By Chuck Hunt - Editor | Apr 27, 2025

I like watching CBS 60 Minutes on Sunday nights. I have been watching it for many, many years. I seem to always learn something from it every week.

Am I a dedicated, “never miss an episode” kind of watcher? Well, no. Sometimes, especially in the summer, I am busy off doing other things. And some of those shows are repeats in the summer anyway. There was a spell a while back when 60 Minutes was actually 90 minutes long.

But I digress.

I like watching CBS Sunday Mornings show also. That one is automatically recorded at my house each week, so I might be watching Sunday Morning on Sunday night or even Monday or Tuesday night. I always learn something from that show, as well.

I hear 60 Minutes might be taken off the air because the president doesn’t like it, but I like to think it will prevail under the First Amendment’s Freedom of the Press section. At least I hope so.

But I digress once again.

Last week’s 60 Minutes show had three segments and one of those was not very political and was about Monarch butterflies and how they migrate to a certain mountain in central Mexico every winter. Did you see that?
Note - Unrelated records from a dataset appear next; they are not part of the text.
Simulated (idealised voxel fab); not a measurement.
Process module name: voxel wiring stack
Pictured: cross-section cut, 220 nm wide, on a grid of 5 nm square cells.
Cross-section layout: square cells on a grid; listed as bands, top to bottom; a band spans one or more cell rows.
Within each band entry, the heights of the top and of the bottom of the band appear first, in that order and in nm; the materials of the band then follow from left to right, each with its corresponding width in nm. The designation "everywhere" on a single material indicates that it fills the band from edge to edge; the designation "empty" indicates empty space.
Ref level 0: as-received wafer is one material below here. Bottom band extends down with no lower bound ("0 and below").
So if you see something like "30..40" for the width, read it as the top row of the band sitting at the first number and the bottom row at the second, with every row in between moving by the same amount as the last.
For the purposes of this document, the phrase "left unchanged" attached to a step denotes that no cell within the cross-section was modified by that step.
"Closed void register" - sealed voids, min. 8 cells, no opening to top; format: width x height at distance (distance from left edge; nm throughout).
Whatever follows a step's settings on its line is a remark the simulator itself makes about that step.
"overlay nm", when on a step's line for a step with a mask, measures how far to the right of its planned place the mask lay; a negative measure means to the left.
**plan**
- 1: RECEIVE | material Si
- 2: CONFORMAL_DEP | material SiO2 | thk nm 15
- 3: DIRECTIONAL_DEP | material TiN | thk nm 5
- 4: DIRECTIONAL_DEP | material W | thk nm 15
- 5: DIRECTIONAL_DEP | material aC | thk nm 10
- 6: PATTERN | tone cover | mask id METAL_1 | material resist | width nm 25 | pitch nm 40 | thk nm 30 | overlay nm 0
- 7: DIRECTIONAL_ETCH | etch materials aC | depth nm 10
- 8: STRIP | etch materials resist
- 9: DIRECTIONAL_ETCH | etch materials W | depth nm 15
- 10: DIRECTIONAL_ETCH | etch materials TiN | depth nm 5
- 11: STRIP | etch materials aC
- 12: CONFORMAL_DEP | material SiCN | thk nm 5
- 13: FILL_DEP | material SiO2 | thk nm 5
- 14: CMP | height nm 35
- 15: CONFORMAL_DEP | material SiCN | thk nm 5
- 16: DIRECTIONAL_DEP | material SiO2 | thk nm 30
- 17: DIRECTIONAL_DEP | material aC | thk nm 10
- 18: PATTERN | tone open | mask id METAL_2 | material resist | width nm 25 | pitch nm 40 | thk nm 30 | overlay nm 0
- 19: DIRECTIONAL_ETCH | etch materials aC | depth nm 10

The 60 Minutes reporter even traveled to that mountain in Mexico and hiked up it to see this phenomenon of thousands of Monarchs hanging on the trees there in the evenings and mornings and then filling the area when they flew around in the warm afternoons.

I was fascinated. Mainly because I had seen this phenomenon myself, many times.

Oh, I had not traveled to that mountain in Mexico. I had seen it in my backyard in Tyler, Minnesota. Really.

We had two towering, huge evergreen trees side by side in our backyard. And every year, sometime in September, thousands of Monarchs came and hung out in those trees. Literally hung out, as they hung on every square inch of every branch of both trees, literally covering the entire tree in butterflies with their wings folded up in clusters of rows.

From a short distance you wondered what it was that had filled out the branches of the trees that usually were just pine needles. When visitors came to look, they would gasp when they saw what it was.

Like on 60 Minutes, some of the butterflies fell to the ground. They were not dead, but just resting. Some fluttered around a bit. I had to keep my kids from trying to wake them all up and see them fly around.

I told them to stand still and maybe some would land on them, And sometimes that is exactly what happened.

I am sure they were resting up for the big trip ahead of them to get to Mexico. After a couple days, they took off in a huge flurry of colorful wings. Some years we saw that happen, other years we did not.

Why our backyard? Maybe it was the type of tree. Maybe they remembered from year to year what hospitable hosts we were. To be honest, I never saw them anywhere else in the town of Tyler other than our yard.

And I guess I don’t really know if the Monarch visits are still going on in my previous backyard.

This was not the only migratory event that was happening in our yard back in the day. We had a hedge of elderberry bushes along one side of our backyard. Hedge is a relative word, as it was a row of elderberry bushes that were thick and 10 feet tall, and not a well-trimmed, squared up hedge.

Every year hundreds of cedar waxwing birds filled that row of bushes for several days. I assume it was to load up on food and get ready to migrate south. When I walked in the backyard, one of them might fly out right past the front of my face, and check me out, I assumed.

Again, I had to keep the kids from pestering them and trying to make them fly around. My kids wanted to see them fly and see just how many were in the bushes. The answer to that was, a whole lot of them.

After a couple of days’ visit, they, too, took off. I think their chirping could be translated to “Thanks for the berries, see you next year.”

Here in Blue Earth, we don’t have Monarchs or cedar waxwings in our yard. We have deer. Saw five of them in our yard just the other day. And we live on Main Street, two blocks from downtown.

On the whole, I prefer the butterflies and birds. They didn’t stay long and they don’t eat the bushes in our yard and they don’t poop as much like the deer do.

Although, to be honest, the cedar waxwings did leave a lot of red blotches on our sidewalks, come to think of it.